/CREST-fs

Cached Representation State Transfer File System. Mount "The Web" on your computer as a filesystem.

Primary LanguageC

It's more of a FAQ than a README, but here's what I've got.

What OS does this run on?
	I originally wrote it on Mac OS X. But that's probably rotted by now, and I think it may only run on Linux, which is where I use it.
	
What does this require?
	MacFuse is needed to be able to run filesystems in userspace on the Mac, and Fuse and uclibc are needed for the Linux version. You can probably
	hack the Makefile to not need it; I need static builds for my purposes.

Do I need a webdav server to use this crest thing?

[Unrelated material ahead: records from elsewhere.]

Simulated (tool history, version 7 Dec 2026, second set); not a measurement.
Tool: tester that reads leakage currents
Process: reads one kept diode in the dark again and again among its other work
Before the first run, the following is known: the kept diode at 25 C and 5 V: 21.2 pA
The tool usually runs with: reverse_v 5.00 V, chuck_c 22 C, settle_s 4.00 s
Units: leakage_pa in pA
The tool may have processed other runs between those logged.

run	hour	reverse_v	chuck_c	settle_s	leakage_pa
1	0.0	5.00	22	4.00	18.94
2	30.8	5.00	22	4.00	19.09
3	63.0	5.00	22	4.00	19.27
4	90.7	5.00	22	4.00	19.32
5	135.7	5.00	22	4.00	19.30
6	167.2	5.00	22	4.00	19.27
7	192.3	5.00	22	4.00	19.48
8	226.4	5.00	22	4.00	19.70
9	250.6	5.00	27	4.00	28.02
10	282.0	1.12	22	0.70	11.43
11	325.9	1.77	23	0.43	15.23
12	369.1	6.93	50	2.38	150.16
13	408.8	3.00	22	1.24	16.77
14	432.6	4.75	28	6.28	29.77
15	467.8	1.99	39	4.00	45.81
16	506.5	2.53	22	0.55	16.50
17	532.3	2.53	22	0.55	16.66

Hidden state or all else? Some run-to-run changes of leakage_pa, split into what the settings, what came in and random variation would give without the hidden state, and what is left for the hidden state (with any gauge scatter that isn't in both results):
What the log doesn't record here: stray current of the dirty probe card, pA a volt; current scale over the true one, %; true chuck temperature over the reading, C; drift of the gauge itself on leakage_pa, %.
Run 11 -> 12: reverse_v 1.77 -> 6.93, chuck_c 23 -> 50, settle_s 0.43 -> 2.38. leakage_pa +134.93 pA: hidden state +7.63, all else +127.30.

	No. Well...no. The server protocol is really just HTTP, except for a special set of headers that are always set on every response. I deliberately did not use WebDAV. I think the only special thing you'll need is some additional headers (Which need to appear on all HTTP 200 responses, as well as redirects, and 404's, but not on 304's). Any webserver that does directory listings/index pages in a particular way should work. That particular way is: it should list relative links, and the href="" attribute should match the name for the link. Those 'entries' are considered 'rest resources' that can be listed. E.g.:
	<a href='resource1'>resource1</a> ...
	<a href='res2'>res2</a> ...
	
	That will display resource1 and res2 as usable file system resources.
	
	Other links on the page that are *not* relative, or whose names don't match their href's will *not* be listed. The default directory listing module in Apache displays links in this fashion.
	
	You *really* should have etags enabled on your server, or you will get horrible caching performance. Having it on directories will be nice as well, but requires some custom dirindex scripts. I have ended up building an entire PHP application to handle the various custom server responses. It's not huge, but it's a few pages of code.

How do I use it?
	
	./crestfs whereyouwanttomountit whereyouwanttocacheit 60 /dev/null
	then, you can cd to whereyouwanttomountit/example.com/mysubdir
	A feature that's now in heavy use will actually attempt to cache the contents 'underneath' the mountpoint by specifying the same directory twice.
	
	I usually run it with options of:
	  -d
	and redirect stdout and stderr to files for debugging. It used to require -s and -f (to force single-threaded mode) but this is less often the case now.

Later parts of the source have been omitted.